Groups press Ore. governor to block exports
“We need Oregon’s state agencies to get off the sidelines on this issue and for the governor to take a firm stand to protect Oregon’s air, water, communities and climate,” said Power Past Coal advocate Cesia Kearns. The groups held a joint press conference in Portland, Ore.
Kitzhaber has expressed concerns about Ambre Energy Ltd.’s Morrow Pacific project, one of three coal export proposals in the Pacific Northwest. He has also called on the federal government to conduct a broad environmental review of its potential effects.
But with the Army Corps of Engineers, the main federal permitting agency involved, set on project-level reviews and not yet promising to conduct a full environmental impact statement on Morrow, coal export opponents want Kitzhaber to act.
Groups point to neighboring Washington state where the Department of Ecology, along with local regulators, is conducting the type of broad reviews that export skeptics want, including potential climate change impacts.
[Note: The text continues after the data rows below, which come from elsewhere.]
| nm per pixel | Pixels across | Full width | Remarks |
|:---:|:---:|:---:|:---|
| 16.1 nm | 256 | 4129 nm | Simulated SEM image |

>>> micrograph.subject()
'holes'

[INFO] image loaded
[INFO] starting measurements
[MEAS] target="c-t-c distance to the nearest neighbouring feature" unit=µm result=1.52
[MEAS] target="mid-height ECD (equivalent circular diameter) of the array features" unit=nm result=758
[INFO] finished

The Oregon Department of Environmental Quality issued three draft permits connected to Morrow earlier this year. The Oregon Department of State Lands is likely to weigh in later this year.
Export opponents not only have questioned the environmental, public safety and health wisdom of building the new terminals, but also say the global coal markets may not sustain them. They have also questioned Ambre’s own finances.
Boosters are, in response, touting the port infrastructure as economically beneficial on a broad scale. The American Farm Bureau Federation is, for example, backing the coal terminals.
“Coal shipments through these new facilities will lower costs to other shippers, like agriculture, by improving the economics of infrastructure investment and operation,” said Steve Baccus, president of the Kansas Farm Bureau.
And despite ongoing financial difficulties and tough market conditions, coal companies continue betting on expanding demand overseas, particularly in Asia.
“There’s plenty of business for everybody in the world that we see coming,” said Fred Palmer, government relations senior vice president for Peabody Energy Corp., also touting coal’s affordability.
A recent report from the International Energy Agency said Southeast Asia’s demand for energy would grow by more than 80 percent by 2035 and that coal would be the fuel of choice (ClimateWire, Oct. 2).
In the United States, Palmer said, carbon capture efforts will eventually become widely commercially available, especially in places where the CO2 from a plant can be used for enhanced oil recovery
He said sequestering the carbon underground may take longer, one reason he said U.S. EPA’s proposal for emissions reduction, which relies on carbon capture and storage, may be legally vulnerable.
Before such a system can be widely available, Palmer said, “the costs are going to be high and we are going to have to socialize that cost if we decided to go that route.”